Hardware boutique seeks more pull with designers
Store's owner gets advice on helping Top Drawer Hardware, a seller of high-end handles and other items, to become profitable.
You won't find hammers or nails at Top Drawer Hardware Inc. in Santa Monica.
Instead, owner Cristi Page stocks $75 mother-of-pearl drawer pulls, $200 brass appliance handles and other specialty hardware for a growing clientele of designers and builders.
Her hardware boutique, modeled after upscale shops in Paris and her native Madrid, showcases its reproduction black-glass, oil-rubbed bronze and sleekly modern doorknobs and drawer ware mounted on painted canvases to emphasize their artistic appeal.

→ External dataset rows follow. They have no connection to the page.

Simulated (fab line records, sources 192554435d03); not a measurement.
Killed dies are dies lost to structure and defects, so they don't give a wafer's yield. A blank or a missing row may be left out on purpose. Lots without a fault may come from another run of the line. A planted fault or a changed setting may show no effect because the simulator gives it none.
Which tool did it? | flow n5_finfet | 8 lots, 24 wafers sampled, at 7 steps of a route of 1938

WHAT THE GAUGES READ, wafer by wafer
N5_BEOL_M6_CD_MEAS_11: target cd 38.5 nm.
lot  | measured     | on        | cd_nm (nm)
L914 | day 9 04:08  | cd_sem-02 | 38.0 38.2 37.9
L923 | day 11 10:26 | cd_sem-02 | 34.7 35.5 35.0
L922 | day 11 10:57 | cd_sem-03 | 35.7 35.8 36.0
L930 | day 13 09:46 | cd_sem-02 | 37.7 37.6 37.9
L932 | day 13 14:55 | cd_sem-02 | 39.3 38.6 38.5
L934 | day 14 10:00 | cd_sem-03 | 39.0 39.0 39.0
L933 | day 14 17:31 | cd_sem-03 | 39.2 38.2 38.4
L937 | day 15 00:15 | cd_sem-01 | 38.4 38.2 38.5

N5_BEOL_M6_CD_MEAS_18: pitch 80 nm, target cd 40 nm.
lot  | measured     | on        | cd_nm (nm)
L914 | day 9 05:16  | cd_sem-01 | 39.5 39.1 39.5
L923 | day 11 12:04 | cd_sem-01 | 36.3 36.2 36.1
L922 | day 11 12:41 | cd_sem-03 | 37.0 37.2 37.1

Sales at the 2-year-old shop will double this year to $100,000, says Page, who previously was a financial management consultant at IBM Business Consulting Services.
Still, at an average of $8,400 a month, sales don't yet cover costs as high as $12,000 a month.
She's dabbled in advertising in local newspapers and magazines, direct mail and pay-per-click ads online to increase sales. But Page is unsure how best to spend her $30,000 marketing budget.
"I don't want to fritter it away," says the 30-year-old who first fell under the spell of decorative hardware in her early 20s when she worked at B&M Hardware, a wholesaler in Oceanside, Calif.
First step: focus marketing efforts where the fish are biting, says expert Amber Bryan, a team leader at Phelps Group, an integrated marketing company in Santa Monica.
Designers account for about 60% of Top Drawer Hardware's business, so that's the group she needs to attract.
"She really needs to drill down on her target, the designer, and reach the designer on a one-to-one level as opposed to advertising to the mass market," Bryan says.
To jump-start her efforts, Page was invited to Phelps' weekly "BrainBanger's Ball," a lunchtime brainstorming and focus group session. Everyone at the agency, including the receptionist and its chief creative officer, talks about ideas for campaigns and reviews work in progress. They spend eight minutes each on four or five topics.
Page came away with a list of 50 ideas to grab a potential buyer's attention and boost sales in three categories: local store traffic, designer sales and online, which accounts for about 20% of sales.
Like any good brainstorming session, some ideas were zany: Create a knob-mobile -- a vehicle covered in knob samples.